[Ach] The sad story of lonely AES-CTR

ianG iang at iang.org
Fri Dec 20 14:43:06 CET 2013


On 18/12/13 17:34 PM, Aaron Zauner wrote:
>
> On 18 Dec 2013, at 15:23, <robin.balean at a-trust.at> <robin.balean at a-trust.at> wrote:
>
>> This is an interesting paper and actually they give the answer to your question on page 5.  In fact GCM is just CTR mode with Galois Hash for authentication.
> I’m aware of that. A quick peek on wikipedia will tell you that as well :)
>
>>   It doesn't say why AES-CTR with other MAC algorithms are not supported.
> I guess I’ll have to ask someone involved with the TLS WG. It’s not that they are not possible. They are simply not supported in the TLS standard (you can use them in other protcols, like SSH per default for example). HPN-SSH uses aes-ctr + window scaling and a couple of other tricks to achieve extremely good performance for data transfers. If you are a FreeBSD user: they switched to HPN-SSH a while ago. A lot of HPC sites run HPN-SSH on linux as well.
>
>> Nevertheless they do state on page 30:
>> "AES-GCM is the best performing Authenticated Encryption combination among the NIST standard options (esp. compared to using HMAC SHA-1)”
>
> What they mean is not AES-CTR-SHA1 but AES-SHA1 - if I understand that correctly (which I suppose means some other, non parallelizable block cipher mode, right?).
> They state AES-CTR explicitly every time.
>
> The big thing about (galois) counter mode is that it’s parallelizable. Which most other block cipher modes are not. Still I don’t see why there is no AES-CTR option in TLS ciphersuites.
>
> @ian, Do you know anything about that?


I don't want to :)

There are several things going on here.

1.  there has been a big 'thought' shift in the last decade.  We have 
realised that modes and macs and padding are bad, and we need AE 
algorithms (because software side is too hard to get right reliably). 
So things like GCM are thrust forward, but this game has only just 
begun.  In particular CAESAR is a competition to find a better AE, so we 
are basically in waiting...

2.  There are so many modes and suites and thems and thats that the TLS 
WG and similar are always arguing about what to do.  There is no 
particular belief that what is good for users will win those battles. 
The problem here is that because there are so many suites, and because 
there is such a battle to get a new suite in place and broadspread use, 
the suites we have are all last decade's thinking ... so the arguments 
roll on.

3.  Snowden has put the cat amongst the pigeons, everyone is rushing to 
put in PFS modes, and deprecate all the old stuff.  If one is an 
archivist of ciphersuites, this is a busy time!  Oh, and we need 
opportunistic modes.  Oh, and we need ...

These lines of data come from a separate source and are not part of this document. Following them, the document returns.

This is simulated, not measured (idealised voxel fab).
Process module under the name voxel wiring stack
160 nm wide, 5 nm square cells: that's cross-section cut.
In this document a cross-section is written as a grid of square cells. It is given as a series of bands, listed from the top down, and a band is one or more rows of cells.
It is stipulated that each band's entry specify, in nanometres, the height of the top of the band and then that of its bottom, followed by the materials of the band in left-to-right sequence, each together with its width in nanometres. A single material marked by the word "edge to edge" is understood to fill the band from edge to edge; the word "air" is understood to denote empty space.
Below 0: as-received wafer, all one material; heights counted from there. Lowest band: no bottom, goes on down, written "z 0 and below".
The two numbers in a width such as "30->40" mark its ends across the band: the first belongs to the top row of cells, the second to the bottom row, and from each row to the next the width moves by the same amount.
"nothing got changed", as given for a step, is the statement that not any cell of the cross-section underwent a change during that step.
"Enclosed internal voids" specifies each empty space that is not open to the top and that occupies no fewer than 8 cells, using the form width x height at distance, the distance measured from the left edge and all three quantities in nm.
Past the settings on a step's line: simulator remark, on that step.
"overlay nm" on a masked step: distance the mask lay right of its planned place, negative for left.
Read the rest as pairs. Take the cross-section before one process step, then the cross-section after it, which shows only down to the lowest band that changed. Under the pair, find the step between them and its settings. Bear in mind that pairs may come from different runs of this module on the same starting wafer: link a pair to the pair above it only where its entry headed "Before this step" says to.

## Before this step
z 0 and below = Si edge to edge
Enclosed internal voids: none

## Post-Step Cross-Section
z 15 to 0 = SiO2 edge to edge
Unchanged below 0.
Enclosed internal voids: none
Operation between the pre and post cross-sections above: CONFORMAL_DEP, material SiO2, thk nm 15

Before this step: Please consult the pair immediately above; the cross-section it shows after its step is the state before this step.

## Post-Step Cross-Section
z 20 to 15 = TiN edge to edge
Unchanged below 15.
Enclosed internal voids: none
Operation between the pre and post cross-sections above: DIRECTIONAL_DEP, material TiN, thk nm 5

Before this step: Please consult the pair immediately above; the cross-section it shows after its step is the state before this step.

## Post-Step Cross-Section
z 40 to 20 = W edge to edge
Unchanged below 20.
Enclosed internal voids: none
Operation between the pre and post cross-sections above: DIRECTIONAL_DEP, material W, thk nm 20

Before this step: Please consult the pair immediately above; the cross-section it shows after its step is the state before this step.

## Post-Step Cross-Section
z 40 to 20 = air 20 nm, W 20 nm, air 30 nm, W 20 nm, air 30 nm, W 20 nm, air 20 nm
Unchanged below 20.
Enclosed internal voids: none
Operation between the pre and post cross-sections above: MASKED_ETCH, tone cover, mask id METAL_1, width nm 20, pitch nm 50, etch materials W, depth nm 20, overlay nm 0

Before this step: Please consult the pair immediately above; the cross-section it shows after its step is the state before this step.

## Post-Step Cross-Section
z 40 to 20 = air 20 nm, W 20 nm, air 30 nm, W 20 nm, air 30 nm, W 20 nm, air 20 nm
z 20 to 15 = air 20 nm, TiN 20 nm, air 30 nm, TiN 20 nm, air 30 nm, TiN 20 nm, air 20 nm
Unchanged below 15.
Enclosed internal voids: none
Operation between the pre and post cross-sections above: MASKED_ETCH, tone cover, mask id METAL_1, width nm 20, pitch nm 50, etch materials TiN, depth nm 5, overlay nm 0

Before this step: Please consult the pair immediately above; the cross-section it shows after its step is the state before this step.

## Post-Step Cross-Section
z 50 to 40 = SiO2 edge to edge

4.  there is also some patent FUD in there somewhere.

5.  There is a big fight between the software people and the hardware 
people.  They have very big differences which spill out to modes. 
Software people want logical simplicity, agility, and don't care about 
parallelizable because it is all done serially anyway.  Hardware people 
want circuit simplicity but not too much because they're out of a job, 
and want masses of parallelization, but care less about ultimate 
security than market adoption for hardware.  So they hate agility.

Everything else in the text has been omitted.